But a dress form is no ordinary tool: to turn the malleable female form into a rigid object would transform it into a sculpture — and quite a classical sculpture at that. In effect, I would be making a very classical sculptural object — a sculpture of the naked female form.

Art history is filled with men making objects of the female form. They range from the (supposedly) ideal (Alexandros of Antioch’s Venus de Milo), to the (clearly) confused (Michelangelo’s Night), to the (infantilized) ingénue (Degas’ Little Dancer Aged Fourteen). The Gorilla Girls had confronted that reality — I wanted to control that reality. In my version, I would be making my own body: rather than ideal, it would be honest, rather than confused, it would be articulate, and rather than ingénue, it would be woke. 

So, lying on the floor of my studio, collapsed like a damsel in distress with two men assuring me of my physicality, was not exactly what I had had in mind. They were holding me, and since I was still cloaked in my mold, they were holding my sculpture.

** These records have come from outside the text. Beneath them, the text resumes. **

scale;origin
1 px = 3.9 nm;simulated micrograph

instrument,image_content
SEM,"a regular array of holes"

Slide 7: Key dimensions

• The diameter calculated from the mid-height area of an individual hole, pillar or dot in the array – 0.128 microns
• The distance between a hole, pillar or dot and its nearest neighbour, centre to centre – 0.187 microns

I had wanted to intercept the male gaze. To snag the eyes of my viewer and direct his gaze explicitly upon my self. I could escape his‘capture’ by first capturing my own self. To do this would be quite empowering. I would become both model and maker in a self portrait that would make solid what is normally so pliable: my body.

For years, in my studio, I had been battling this ‘pliability’ of my body. As a seamstress, nearly all of the garments that I make are made for my body. Now, I needed to make myself to make for myself. Not only would this self-portrait render me visually, as an image, but it would render me physically, as an object. To replicate my body with the desire of seeing myself from the outside was an attempt to relocate my own physicality into a static object — a static object that I then intended to re-make as pliable by using it.

I had never been the model for a body cast. The more silicone they slathered on, the more dressed I felt. When we dress ourselves, when we express ourselves through clothing, we frame ourselves. Without this “us,” we are merely framing a void. Why else do we line garments with soft, silky fabric? Linings are an acknowledgement of the body within a garment. To deny the personification of that space is to deny the very thing that makes garments unique — their ability to hold, to contain, and ultimately, to enhance, a life.

The process of casting is the process of moving between positive forms and negative forms. You must twist your mind to think in three-dimensional negativity. If my body is a positive, then the silicone and plaster that went on it was its negative. The next step was to turn that negative back into a positive.

A few days and a lot of electrolytes later, I used fiberglass netting and a plaster-like material called Jesmonite, to turn my negative body cast back into a positive. Life casting is never perfect so there was a lot to “fix.” Much like 3D photoshopping, I set about ‘correcting’ these mishaps.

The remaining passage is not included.